We can use Filters to organize coherent set of Rules into isolated pipelines.

In this example we will see how to create two independent pipelines, one that receives only events with type ‘email’, and the other that receives only those with type ‘trapd’.

Our configuration directory will look like this::

rules.d
  |- email
  |    |- ruleset
  |    |     |- ... (all rules about emails here)
  |    \- only_email_filter.json
  |- trapd
  |    |- ruleset
  |    |     |- ... (all rules about trapds here)
  |    \- only_trapd_filter.json
  \- filter_all.json

This processing tree has a root Filter filter_all that matches all events. We have also defined two inner Filters; the first, only_email_filter, only matches events of type ‘email’. The other, only_trapd_filter, matches just events of type ‘trap’.

Therefore, with this configuration, the rules defined in email/ruleset receive only email events, while those in trapd/ruleset receive only trapd events.

This configuration can be further simplified by removing the filter_all.json file:

rules.d
  |- email
  |    |- ruleset
  |    |     |- ... (all rules about emails here)
  |    \- only_email_filter.json
  \- trapd
       |- ruleset
       |     |- ... (all rules about trapds here)
       \- only_trapd_filter.json

In this case, in fact, Tornado will generate an implicit Filter for the root node and the runtime behavior will not change.

Below is the content of our JSON Filter files.

Content of filter_all.json (if provided):

{
  "description": "This filter allows every event",
  "active": true
}

Content of only_email_filter.json:

{
  "description": "This filter allows events of type 'email'",
  "active": true,
  "filter": {
    "type": "equals",
    "first": "${event.type}",
    "second": "email"
  }
}

Content of only_trapd_filter.json:

{
  "description": "This filter allows events of type 'trapd'",
  "active": true,
  "filter": {
    "type": "equals",
    "first": "${event.type}",
    "second": "trapd"
  }
}

Multi Tenancy Roles Configuration

If your NetEye installation is tenant aware, roles associated to each user must be configured to limit their access only the processing trees they are allowed to.

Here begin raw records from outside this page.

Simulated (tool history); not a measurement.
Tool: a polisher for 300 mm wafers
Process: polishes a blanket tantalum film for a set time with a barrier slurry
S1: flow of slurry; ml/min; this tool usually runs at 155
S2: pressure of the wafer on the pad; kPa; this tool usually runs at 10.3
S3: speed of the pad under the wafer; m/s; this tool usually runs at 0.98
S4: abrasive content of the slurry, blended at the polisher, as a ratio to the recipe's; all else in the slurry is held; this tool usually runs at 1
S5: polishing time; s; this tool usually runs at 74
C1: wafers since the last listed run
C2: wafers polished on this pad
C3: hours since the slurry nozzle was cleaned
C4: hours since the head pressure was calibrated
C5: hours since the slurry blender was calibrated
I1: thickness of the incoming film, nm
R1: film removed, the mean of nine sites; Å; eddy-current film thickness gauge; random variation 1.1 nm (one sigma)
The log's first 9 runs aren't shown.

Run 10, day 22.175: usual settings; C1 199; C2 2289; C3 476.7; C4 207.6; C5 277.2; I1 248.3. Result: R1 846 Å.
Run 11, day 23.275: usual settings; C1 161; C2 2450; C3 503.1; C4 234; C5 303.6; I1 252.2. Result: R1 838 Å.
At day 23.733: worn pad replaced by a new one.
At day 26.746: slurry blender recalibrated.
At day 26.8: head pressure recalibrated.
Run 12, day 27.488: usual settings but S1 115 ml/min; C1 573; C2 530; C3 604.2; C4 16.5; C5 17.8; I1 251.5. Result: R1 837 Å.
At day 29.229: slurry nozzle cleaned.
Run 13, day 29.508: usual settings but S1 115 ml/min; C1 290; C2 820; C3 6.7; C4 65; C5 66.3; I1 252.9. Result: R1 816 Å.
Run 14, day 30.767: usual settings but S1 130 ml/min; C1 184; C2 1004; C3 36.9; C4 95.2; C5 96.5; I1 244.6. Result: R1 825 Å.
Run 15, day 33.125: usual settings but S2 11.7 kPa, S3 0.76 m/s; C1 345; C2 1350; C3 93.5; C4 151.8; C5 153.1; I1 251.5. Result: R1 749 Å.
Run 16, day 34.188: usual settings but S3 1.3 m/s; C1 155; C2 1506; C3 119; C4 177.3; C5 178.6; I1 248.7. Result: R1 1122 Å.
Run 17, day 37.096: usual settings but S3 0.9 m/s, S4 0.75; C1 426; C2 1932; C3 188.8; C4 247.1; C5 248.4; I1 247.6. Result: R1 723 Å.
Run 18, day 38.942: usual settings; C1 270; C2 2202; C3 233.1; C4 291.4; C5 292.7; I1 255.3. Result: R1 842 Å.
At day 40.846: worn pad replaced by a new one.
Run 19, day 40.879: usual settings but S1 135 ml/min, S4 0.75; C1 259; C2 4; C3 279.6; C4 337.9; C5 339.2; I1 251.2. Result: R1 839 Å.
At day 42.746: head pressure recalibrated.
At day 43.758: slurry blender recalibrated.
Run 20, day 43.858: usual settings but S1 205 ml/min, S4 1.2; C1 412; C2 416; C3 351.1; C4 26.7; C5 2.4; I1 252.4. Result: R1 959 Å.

In the NetEye roles (Configuration / Authentication / Roles), add or edit the role related to the tenant limited users. In the detail of the role configuration you can find the tornadocarbon module section. You can set the tenant ID in the tornadocarbon/tenant_id restriction.

Hint

You can find the list of available Tenant IDs by reading the directory names in /etc/neteye-satellites.d/. You can use this command:

neteye# basename -a $(ls -d  /etc/neteye-satellite.d/*/)

Tornado Collectors

JMESPath Collector

This is a Collector that receives an input in JSON format and allows the creation of Events using the JMESPath JSON query language. It is used only internally by Tornado and should be never called directly.

Email Collector

When the Email Collector receives a valid MIME email message as input, it parses it and produces a Tornado Event with the extracted data.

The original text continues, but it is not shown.